Question

A simple pendulum is constructed by hanging a heavy ball by a 5.0 m long string. It undergoes small oscillations. (a) How many oscillations does it make per second? (b) What will be the frequency if the system is taken on the moon where acceleration due to gravitation of the moon is 1.67 m/s²?

Answer 1

It is given that:
Length of the pendulum, l = 5 m
Acceleration due to gravity, g = 9.8 ms^-2
Acceleration due to gravity at the moon, g' = 1.67 ms^-2

(a) Time period \[\left( T \right)\]  is given by,

\[T = 2\pi\sqrt{\frac{l}{g}}\]

\[= 2\pi\sqrt{\frac{5}{9 . 8}}\] 

\[ = 2\pi\sqrt{0 . 510} = 2\pi  \left( 0 . 71 \right)  s\]

i.e. the body will take  2 \[\pi\](0.7) seconds to complete an oscillation.

Now, frequency \[\left( f \right)\]is given by,

\[f = \frac{1}{T}\]

\[\therefore   f = \frac{1}{2\pi\left( 0 . 71 \right)}  \] 

\[             = \frac{0 . 70}{\pi}  Hz\]

(b) Let 

\[g'\] be the value of acceleration due to gravity at moon. Time period of simple pendulum at moon \[\left( T' \right)\],is given as:

\[T' = 2\pi\sqrt{\left( \frac{l}{g'} \right)}\]

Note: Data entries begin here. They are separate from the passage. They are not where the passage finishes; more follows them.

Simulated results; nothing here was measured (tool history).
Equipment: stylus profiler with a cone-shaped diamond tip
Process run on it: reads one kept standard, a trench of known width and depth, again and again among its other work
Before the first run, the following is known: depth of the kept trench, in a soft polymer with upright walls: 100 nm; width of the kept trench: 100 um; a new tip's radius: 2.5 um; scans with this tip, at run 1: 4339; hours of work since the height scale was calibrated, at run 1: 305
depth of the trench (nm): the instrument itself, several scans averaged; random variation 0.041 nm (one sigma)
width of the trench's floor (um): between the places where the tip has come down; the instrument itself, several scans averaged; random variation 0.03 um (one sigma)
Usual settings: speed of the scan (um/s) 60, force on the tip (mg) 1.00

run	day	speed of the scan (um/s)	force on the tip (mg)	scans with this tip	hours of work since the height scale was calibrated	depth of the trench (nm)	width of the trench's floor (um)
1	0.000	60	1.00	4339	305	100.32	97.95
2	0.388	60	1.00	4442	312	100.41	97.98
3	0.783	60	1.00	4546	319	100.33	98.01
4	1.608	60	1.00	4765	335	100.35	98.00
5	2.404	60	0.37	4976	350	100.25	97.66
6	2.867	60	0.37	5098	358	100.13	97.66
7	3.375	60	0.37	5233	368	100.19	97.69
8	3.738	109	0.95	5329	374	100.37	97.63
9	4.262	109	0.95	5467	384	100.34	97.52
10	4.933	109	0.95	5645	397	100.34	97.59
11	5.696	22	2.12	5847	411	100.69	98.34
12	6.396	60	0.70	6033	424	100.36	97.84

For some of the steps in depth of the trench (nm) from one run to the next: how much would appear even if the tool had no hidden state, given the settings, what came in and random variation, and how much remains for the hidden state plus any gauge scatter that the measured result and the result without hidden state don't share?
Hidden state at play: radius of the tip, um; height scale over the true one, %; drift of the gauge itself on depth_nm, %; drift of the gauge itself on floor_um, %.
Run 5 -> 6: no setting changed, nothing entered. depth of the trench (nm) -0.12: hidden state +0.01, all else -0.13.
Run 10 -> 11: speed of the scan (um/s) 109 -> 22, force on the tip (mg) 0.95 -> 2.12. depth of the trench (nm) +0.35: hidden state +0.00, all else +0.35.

On substituting the respective values in the above formula, we get:

\[T' = 2\pi\sqrt{\frac{5}{1 . 67}}\]

Therefore, frequency \[\left( f' \right)\]will be,

\[f' = \frac{1}{T'}\] 

\[       = \frac{1}{2\pi}\sqrt{\frac{1 . 67}{5}} = \frac{1}{2\pi}\left( 0 . 577 \right)\] 

\[       = \frac{1}{2\pi\sqrt{3}}    Hz\]